05 November 2017 - Post by:Ondrej Kramolis
On 17 October, the Article 29 Working Party (WP29) published new draft guidelines on profiling and automated decision-making under the GDPR (the Guidelines).
The Guidelines identify two benefits of profiling – increased efficiencies and resource savings and note that profiling and automated-decision making can be used to tailor services and products to align with individual needs.
However, the Guidelines are conservative and restrictive in the interpretation of the underlying GDPR provisions. WP29 is clearly wary of the possible risks associated with these processing techniques and warns that their use may perpetuate existing stereotypes and social segregation, if sufficient safeguards are not put in place.
The Guidelines were published as a draft and are subject to public consultation until 28 November 2017.
How are profiling and automated decision-making defined?
WP29 clarifies that the provisions in the GDPR on profiling address processing that is automated. The use of some human involvement as well as automated processing does not take the processing out of the scope of the provisions on profiling but is relevant to the GDPR restrictions on automated decision-making. The Guidelines emphasise that automated processing of personal data to analyse or make predictions about a data subject falls within the definition of profiling.
Automated decision-making is defined by WP29 as an ability to make decisions by technological means without human involvement. It is important to bear in mind that the concepts of automated decision-making and profiling are independent of each other. Automated decisions can be made without profiling (the Guidelines give an example of a speeding fine issued solely on the basis of a speed camera assessment) and profiling does not need to involve automated decision-making. The presence of certain types of automated decision-making in conjunction with profiling however engages additional provisions of the GDPR.
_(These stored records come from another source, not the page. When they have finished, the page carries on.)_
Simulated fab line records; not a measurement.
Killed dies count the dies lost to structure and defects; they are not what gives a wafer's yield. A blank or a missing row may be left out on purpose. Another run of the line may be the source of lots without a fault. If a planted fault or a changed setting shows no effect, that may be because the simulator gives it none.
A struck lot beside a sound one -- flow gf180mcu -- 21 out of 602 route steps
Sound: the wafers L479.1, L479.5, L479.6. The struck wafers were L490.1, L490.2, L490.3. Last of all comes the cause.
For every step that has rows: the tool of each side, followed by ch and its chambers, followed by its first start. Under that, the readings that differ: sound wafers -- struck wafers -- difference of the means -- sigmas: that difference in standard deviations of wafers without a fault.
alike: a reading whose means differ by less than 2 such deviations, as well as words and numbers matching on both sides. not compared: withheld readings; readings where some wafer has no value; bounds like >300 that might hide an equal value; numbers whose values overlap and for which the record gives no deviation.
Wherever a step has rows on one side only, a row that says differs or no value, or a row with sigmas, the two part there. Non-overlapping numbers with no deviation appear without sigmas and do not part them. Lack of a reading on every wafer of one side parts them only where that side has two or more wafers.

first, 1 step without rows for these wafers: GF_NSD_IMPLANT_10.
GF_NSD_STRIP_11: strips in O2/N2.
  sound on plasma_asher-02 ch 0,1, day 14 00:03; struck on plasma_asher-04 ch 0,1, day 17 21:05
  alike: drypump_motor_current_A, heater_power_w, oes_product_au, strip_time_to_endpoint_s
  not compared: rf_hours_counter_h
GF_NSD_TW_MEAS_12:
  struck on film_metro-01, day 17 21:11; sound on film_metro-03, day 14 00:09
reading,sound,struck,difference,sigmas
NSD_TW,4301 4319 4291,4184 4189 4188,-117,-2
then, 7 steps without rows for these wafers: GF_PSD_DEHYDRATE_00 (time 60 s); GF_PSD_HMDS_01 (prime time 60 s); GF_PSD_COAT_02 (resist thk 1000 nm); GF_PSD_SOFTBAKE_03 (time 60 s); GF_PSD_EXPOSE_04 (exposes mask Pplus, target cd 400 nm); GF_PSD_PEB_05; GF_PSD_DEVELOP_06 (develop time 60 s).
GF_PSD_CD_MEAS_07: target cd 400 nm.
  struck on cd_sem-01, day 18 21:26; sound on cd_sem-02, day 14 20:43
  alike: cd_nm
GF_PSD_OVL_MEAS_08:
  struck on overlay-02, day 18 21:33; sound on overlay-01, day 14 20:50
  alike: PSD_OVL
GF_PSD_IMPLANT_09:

Key issues to note from the Guidelines
Certain automated decision-making may only be made with human involvement
The Guidelines interpret Article 22 of the GDPR as a prohibition on fully automated individual decision-making that has a legal or similarly significant effect. There are some exceptions which are explained below. However, the key point to note is that unless an exception applies, no decision may be made that produces a legal or similarly significant effect on the data subject without meaningful human oversight. This is comparable with how the similar requirement in Article 15 of Directive 95/46/EC was translated to local data protection laws of some of the Member States such as Belgium, Netherlands or the Czech Republic. However, for example, the current UK regime as set out in Section 12 of the Data Protection Act 1998 is very different. The Data Protection Act 1998 does not include general prohibition of automated decision-making, but merely provides for a right of a data subject to object to such processing by a written notice requiring a controller not to make such an automated decision about him or her.
Not surprisingly, the use of “token” or superficial human involvement is also ruled out by the Guidelines – they prescribe that the human involvement must take the form of a person who has the authority and the competence to change the decision. As part of the analysis, the individual should consider all the available input and output data. Effectively, this means that where a decision that has legal or other similar effects is based on automated profiling (e.g. use of algorithms), it has to be reviewed by a qualified individual to check the conclusion. This will add significant bureaucracy to the process; there will be few individuals qualified to fully assess the working of an algorithm.
As noted, this rule is subject to some caveats and exceptions:
- It only applies where the automated decision produces either a legal or other similarly significant effect. Examples provided of legal effects include a person being entitled to or denied a particular social benefit. Interestingly, the Guidelines also consider what might constitute a “similarly significant” effect. When defining similarly significant effect, WP29 specifies that such effects must be more than trivial and must be sufficiently great or important to be worthy of attention. In other words, the decision must have the potential to significantly influence the circumstances, behaviour or choices of the individuals concerned. This extends, in the WP29’s view, to matters such as refusal of credit for a significant purchase, online advertising based solely on automated processing where the individual being targeted is vulnerable or differential pricing, which may have the effect of excluding the data subject from certain goods or services. What WP29 does not address is how controllers can determine which data subjects are so vulnerable that targeting of certain advertisements to them could have this significant effect or which data subjects would effectively be excluded from certain purchases as a result of differential pricing.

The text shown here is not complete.